Liber Hymnarius Translation?
  • priorstf
    Posts: 460
    Our church has begun First Friday Vespers services. The Schola is using the Liber Hymnarius for an opening Chant each month. In putting together the programs we'd like to include a good English translation, but that seems a bit beyond my HS Latin expertise. Is there a book of translations for these Chants?
  • Kathy
    Posts: 5,510
    Priorstf,

    Are you referring to the hymns? I've translated a few and am interested in doing more. Let me know what you are looking for and maybe I can help.
  • priorstf
    Posts: 460
    At the moment, it's the words to AD II VESPERAS for Doctorum Ecclesiae. (p. 303) The next First Friday is 1 August, St Alphonsus Ligouri, and we'd like to use the correct Vespers song. We'll likely use only the first 2 verses.
  • GavinGavin
    Posts: 2,799
    Prior: Are you looking for singing translations or literal ones? If you're looking for singing translations, many Anglican hymnals such as the 1940 and the New English Hymnal have them.
  • priorstf
    Posts: 460
    Thanks Gavin --

    They need not be exact, but should at least have the gist of what's being sung. The idea is to grdually acclimate participants to the Latin. I'd sneak into one of the Anglican churches but I'm not even sure what to look for!
  • Kathy
    Posts: 5,510
    I'll play with this in the morning--try to have something for you early tomorrow (thurs.) afternoon.
  • I see that Kathy has covered the immediate need of Priorstf, and maybe that's all he or she needed.

    If anyone else is just looking for someone who has been working with the texts of the Liber Hymnarius, I started a blog about a month ago to do just that. I have started with the Lauds hymns for Ordinary Time and am now into the second week of Vespers hymns. My Latin skills are intermediate at best, but my goal is personal understanding while praying the Breviary in Latin, so sometimes I am content with the "flavor" of the hymn. If I can make it grammatical and translate according to the correct tenses and moods, all the better.

    If anyone else is at kind of at that level in Latin and would enjoy looking at someone else's work and perhaps even offering your own translations, stop over to http://hymnosdebitoscanamus.blogspot.com.
  • Kathy
    Posts: 5,510
    Priorstf,

    I'm sorry, I wasn't able to get to this today because no one was around to check my syntax--which is unfortunately something I always need help with because of my mediocre Latin.

    There's nothing worse than writing a nice hymn translation and then discovering you were all wrong about the meaning of the thing.

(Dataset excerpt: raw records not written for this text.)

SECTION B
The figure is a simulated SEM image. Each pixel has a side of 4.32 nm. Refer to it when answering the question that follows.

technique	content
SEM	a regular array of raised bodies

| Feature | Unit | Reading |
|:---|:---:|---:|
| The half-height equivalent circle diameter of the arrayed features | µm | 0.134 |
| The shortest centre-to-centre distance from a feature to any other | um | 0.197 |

    By the way, while I'm glad to do this, it isn't something that I would have chosen to translate myself because it isn't ancient. In the back of the Liber H. there is an alphabetical list by first line titles. The indexer made a note of when the text was written and its authorship (when widely known or ascribed). This text was one of those marked Novus, which means they are modern Latin hymns. That doesn't mean they can't be good, but it's less likely, because they haven't had to stand the test of time like the older hymns have.
  • The Mundelein Psalter has many metrical translations of hymns found in the LH.
  • awruff
    Posts: 94
    Exsultemus: Rejoicing with God in the Hymns of the Roman Breviary by Martin O'Keefe, SJ (Institute of Jesuit Sources) translates every hymn of the 1983 Liber Hymnarius. The translations are not metrical or intended for singing. His style of translation is quite flowery and over-done ("lux" = "light that never sets"), but it does tell you what every hymn text means.
    Fr. Anthony Ruff, OSB
  • priorstf
    Posts: 460
    Kathy - any luck getting your Latinist to look at things yet? I just had 11 more Vespers and/or Morning Prayer programs "granted" to me to prepare. Something is going right in this diocese! (Still no EF, but we're happy to mix mortar whilst we await the bricks.) And thanks for the information about the times of writing. I'd never known the LH was not some ubermanual ating back centuries. I love this learning.